19.4 Bounding the maximum degree

19.4-1

Professor Pinocchio claims that the height of an $n$-node Fibonacci heap is $O(\lg n)$. Show that the professor is mistaken by exhibiting, for any positive integer $n$, a sequence of Fibonacci-heap operations that creates a Fibonacci heap consisting of just one tree that is a linear chain of $n$ nodes.

  • Initialize: insert $3$ numbers then extract-min.
  • Iteration: insert $3$ numbers, in which at least two numbers are less than the root of chain, then extract-min. The smallest newly inserted number will be extracted and the remaining two numbers will form a heap whose degree of root is $1$, and since the root of the heap is less than the old chain, the chain will be merged into the newly created heap. Finally we should delete the node which contains the largest number of the 3 inserted numbers.

19.4-2

Suppose we generalize the cascading-cut rule to cut a node $x$ from its parent as soon as it loses its $k$th child, for some integer constant $k$. (The rule in Section 19.3 uses $k = 2$.) For what values of $k$ is $D(n) = O(\lg n)$?

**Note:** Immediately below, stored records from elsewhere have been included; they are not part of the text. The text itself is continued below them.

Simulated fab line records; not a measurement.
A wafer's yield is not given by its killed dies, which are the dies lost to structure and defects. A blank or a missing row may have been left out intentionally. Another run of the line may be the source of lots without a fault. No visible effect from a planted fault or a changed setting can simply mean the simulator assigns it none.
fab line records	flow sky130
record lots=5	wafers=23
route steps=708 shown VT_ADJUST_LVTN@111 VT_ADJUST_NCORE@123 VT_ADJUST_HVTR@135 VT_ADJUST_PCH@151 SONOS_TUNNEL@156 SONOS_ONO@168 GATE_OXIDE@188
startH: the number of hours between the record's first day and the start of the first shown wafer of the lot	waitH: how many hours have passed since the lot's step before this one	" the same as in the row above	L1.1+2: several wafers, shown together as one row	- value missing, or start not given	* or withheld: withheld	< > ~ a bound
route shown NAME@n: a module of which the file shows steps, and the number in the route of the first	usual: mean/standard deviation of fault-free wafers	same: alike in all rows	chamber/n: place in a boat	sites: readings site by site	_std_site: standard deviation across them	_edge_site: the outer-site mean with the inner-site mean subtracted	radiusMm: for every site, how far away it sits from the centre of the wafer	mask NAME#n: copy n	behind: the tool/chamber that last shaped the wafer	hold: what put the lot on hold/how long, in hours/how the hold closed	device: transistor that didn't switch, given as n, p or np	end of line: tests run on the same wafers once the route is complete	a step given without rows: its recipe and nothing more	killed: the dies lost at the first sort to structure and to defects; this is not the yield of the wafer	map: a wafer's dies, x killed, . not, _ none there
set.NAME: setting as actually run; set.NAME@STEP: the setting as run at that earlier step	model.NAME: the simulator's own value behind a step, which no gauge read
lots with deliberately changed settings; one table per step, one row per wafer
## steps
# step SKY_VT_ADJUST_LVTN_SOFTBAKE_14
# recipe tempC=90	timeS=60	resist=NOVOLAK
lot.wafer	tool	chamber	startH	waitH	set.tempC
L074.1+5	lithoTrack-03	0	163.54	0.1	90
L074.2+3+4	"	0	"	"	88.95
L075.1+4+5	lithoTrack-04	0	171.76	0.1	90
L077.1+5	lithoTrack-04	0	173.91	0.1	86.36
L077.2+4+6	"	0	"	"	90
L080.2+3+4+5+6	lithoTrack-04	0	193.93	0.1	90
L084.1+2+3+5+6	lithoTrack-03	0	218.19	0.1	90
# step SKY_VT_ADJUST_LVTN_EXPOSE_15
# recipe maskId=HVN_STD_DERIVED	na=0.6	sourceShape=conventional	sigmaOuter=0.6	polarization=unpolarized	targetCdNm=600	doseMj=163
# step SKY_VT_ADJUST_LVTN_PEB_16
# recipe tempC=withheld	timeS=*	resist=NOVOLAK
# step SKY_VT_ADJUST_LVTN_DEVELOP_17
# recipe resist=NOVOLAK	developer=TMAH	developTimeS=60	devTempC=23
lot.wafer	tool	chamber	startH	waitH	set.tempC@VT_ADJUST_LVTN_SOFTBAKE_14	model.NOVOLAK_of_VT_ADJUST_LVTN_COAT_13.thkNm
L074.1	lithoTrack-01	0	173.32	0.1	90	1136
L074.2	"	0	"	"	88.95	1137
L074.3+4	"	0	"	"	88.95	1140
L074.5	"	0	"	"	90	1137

Following the proof of lemma 19.1, if $x$ is any node if a Fibonacci heap, $x.degree = m$, and $x$ has children $y_1, y_2, \ldots, y_m$, then $y_1.degree \ge 0$ and $y_i.degree \ge i - k$. Thus, if $s_m$ denotes the fewest nodes possible in a node of degree $m$, then we have $s_0 = 1, s_1 = 2, \ldots, s_{k - 1} = k$ and in general, $s_m = k + \sum_{i = 0}^{m - k} s_i$. Thus, the difference between $s_m$ and $s_{m - 1}$ is $s_{m - k}$.

Let $\{f_m\}$ be the sequence such that $f_m = m + 1$ for $0 \le m < k$ and $f_m = f_{m - 1} + f_{m - k}$ for $m \ge k$.

If $F(x)$ is the generating function for $f_m$ then we have $F(x) = \frac{1 - x^k}{(1 - x)(1 - x - x^k)}$. Let $\alpha$ be a root of $x^k = x^{k - 1} + 1$. We'll show by induction that $f_{m + k} \ge \alpha^m$. For the base cases:

$$ \begin{aligned} f_k & = k + 1 \ge 1 = \alpha^0 \\ f_{k + 1} & = k + 3 \ge \alpha^1 \\ & \vdots \\ f_{k + k} & = k + \frac{(k + 1)(k + 2)}{2} = k + k + 1 + \frac{k(k + 1)}{2} \ge 2k + 1+\alpha^{k - 1} \ge \alpha^k. \end{aligned} $$

In general, we have

$$f_{m + k} = f_{m + k - 1} + f_m \ge \alpha^{m - 1} + \alpha^{m - k} = \alpha^{m - k}(\alpha^{k - 1} + 1) = \alpha^m.$$

Next we show that $f_{m + k} = k + \sum_{i = 0}^m f_i$. The base case is clear, since $f_k = f_0 + k = k + 1$. For the induction step, we have

$$f_{m + k} = f_{m - 1 - k} + f_m = k \sum_{i = 0}^{m - 1} f_i + f_m = k + \sum_{i = 0}^m f_i.$$

Observe that $s_i \ge f_{i + k}$ for $0 \le i < k$. Again, by induction, for $m \ge k$ we have

$$s_m = k + \sum_{i = 0}^{m - k} s_i \ge k + \sum_{i = 0}^{m - k} f_{i + k} \ge k + \sum_{i = 0}^m f_i = f_{m + k}.$$

So in general, $s_m \ge f_{m + k}$. Putting it all together, we have

$$ \begin{aligned} size(x) & \ge s_m \\ & \ge k + \sum_{i = k}^m s_{i - k} \\ & \ge k + \sum_{i = k}^m f_i \\ & \ge f_{m + k} \\ & \ge \alpha^m. \end{aligned} $$

Taking logs on both sides, we have

$$\log_\alpha n \ge m.$$

In other words, provided that $\alpha$ is a constant, we have a logarithmic bound on the maximum degree.